Pride, prejudice, and a laundry bag (day 12 of 100)

Two days ago I wasn't feeling great. I hadn't done any chores, or much of anything, really (thanks, depression) and my partner had washed some clothes. They asked if I would go get the wet laundry to hang it outside, and I said yes. I didn't want to, but I knew it was the right thing to do. Meanwhile, I was feeling judgmental and accusatory, silently and instantly critical of anything my partner said or did. It was pre-conscious, it seemed.

My partner told me they had left the laundry bag on top of the washer, so that I could bring it up. I really wanted to make sure there was a laundry bag, because I didn't want to go downstairs without one, only to have to come back upstairs for one. I felt I couldn't possibly bear two trips. And it would have been a pain to carry a bunch of wet rags and towels without a laundry bag. So I asked with a very specific purpose, and my partner assured me that they did, in fact, leave the laundry bag on top of the washer.
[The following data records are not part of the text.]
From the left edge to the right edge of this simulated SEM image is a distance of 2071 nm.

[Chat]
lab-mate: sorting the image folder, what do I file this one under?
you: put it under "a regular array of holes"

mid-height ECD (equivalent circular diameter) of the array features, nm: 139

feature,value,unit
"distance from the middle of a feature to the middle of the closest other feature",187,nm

Lo and behold, when I went downstairs, there was no laundry bag on top of the washer. I huffed to myself, huffed back up the stairs, and then huffed at my partner about it. They seemed surprised when I told them that the laundry bag wasn't on the washer. "Well, it wasn't there." I said, accusingly. I huffed once more, grabbed a different laundry bag, and proceeded to retrieve the laundry.

Today, for a different reason, I went downstairs. I went to dump some water into the sink, next to the washer, and I found that our laundry bag had fallen onto the floor next to the washer. I hadn't bothered to look there. I had such tunnel vision from my mood -- or my stress? or my mindset? --that I couldn't have even considered any other possibility besides Bag There or No Bag There.

Let this be a lesson to me. Whenever I'm feeling critical or frustrated or hopeless, I can pause and ask myself if there's another angle to look at the problem from, another corner to peek around, a nuance that I hadn't considered. Hopefully I can grow this skill, and then translate it from mundane problems like chores to more profound issues in relationships, work, and my world/community.